Predicting which way you'll vote tomorrow could come down to a simple "like" on Facebook.
That's according to a University of Canterbury PhD researcher who has published a new paper looking at how publicly available social media activity can tell us much about voter intentions.
"We leave digital traces behind whenever we click on something on the web," Jakob Baek Kristensen said.
"This research shows that a person's political 'likes' on Facebook can predict the party they vote for with fairly high accuracy."
Marketing firms such as Cambridge Analytica, which claim to have secured the victory of Donald Trump and the Brexit campaign, were attributing their abilities to the predictive powers of big and broad data.
Although the area was still largely unexplored, Kristensen's research showed that only very little, publicly available data was needed to predict which way someone would vote.
By liking politicians' public Facebook posts, a person's voting intention could be predicted with up to 70 per cent accuracy in a multi-party system.
"A few selective digital traces produce prediction accuracies that are on par or even greater than most current approaches based upon bigger and broader datasets.
"Combining the online and offline, we connect a subsample of surveyed respondents to their public Facebook activity and apply machine learning classifiers to explore the link between their political liking behaviour and actual voting intention.
"Through this work, we show that even a single selective Facebook 'like' can reveal as much about political voter intention as hundreds of heterogeneous 'likes'.

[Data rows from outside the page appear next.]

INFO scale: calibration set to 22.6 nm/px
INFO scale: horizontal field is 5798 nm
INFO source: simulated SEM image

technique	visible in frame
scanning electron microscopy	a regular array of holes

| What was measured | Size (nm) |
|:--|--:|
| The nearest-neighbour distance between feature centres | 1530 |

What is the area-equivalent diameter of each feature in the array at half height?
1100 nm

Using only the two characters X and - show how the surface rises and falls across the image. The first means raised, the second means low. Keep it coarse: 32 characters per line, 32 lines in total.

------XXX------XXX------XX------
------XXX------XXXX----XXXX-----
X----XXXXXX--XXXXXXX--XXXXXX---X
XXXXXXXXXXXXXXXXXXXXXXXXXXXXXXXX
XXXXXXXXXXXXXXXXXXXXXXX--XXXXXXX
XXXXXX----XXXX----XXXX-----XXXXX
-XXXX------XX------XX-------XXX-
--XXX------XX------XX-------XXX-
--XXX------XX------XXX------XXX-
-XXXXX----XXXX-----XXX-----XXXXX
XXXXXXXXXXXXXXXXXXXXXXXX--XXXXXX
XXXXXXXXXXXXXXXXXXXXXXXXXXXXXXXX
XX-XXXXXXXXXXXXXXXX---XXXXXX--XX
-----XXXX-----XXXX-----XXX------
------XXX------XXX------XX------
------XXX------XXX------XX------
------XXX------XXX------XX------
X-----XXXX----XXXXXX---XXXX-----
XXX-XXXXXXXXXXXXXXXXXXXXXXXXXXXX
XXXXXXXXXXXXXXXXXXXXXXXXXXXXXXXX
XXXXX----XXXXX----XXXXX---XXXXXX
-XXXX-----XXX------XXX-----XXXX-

Within the field of election forecasting, research has shown the potential for predicting election outcomes based on digital data from a diverse range of platforms including YouTube, Google, Twitter, Facebook, and even Wikipedia.
"The techniques we developed are not language dependent and can be employed in any country where Facebook is popular with the general population," he said.
"Future work will involve drawing on the results from our paper and using them to make election result predictions."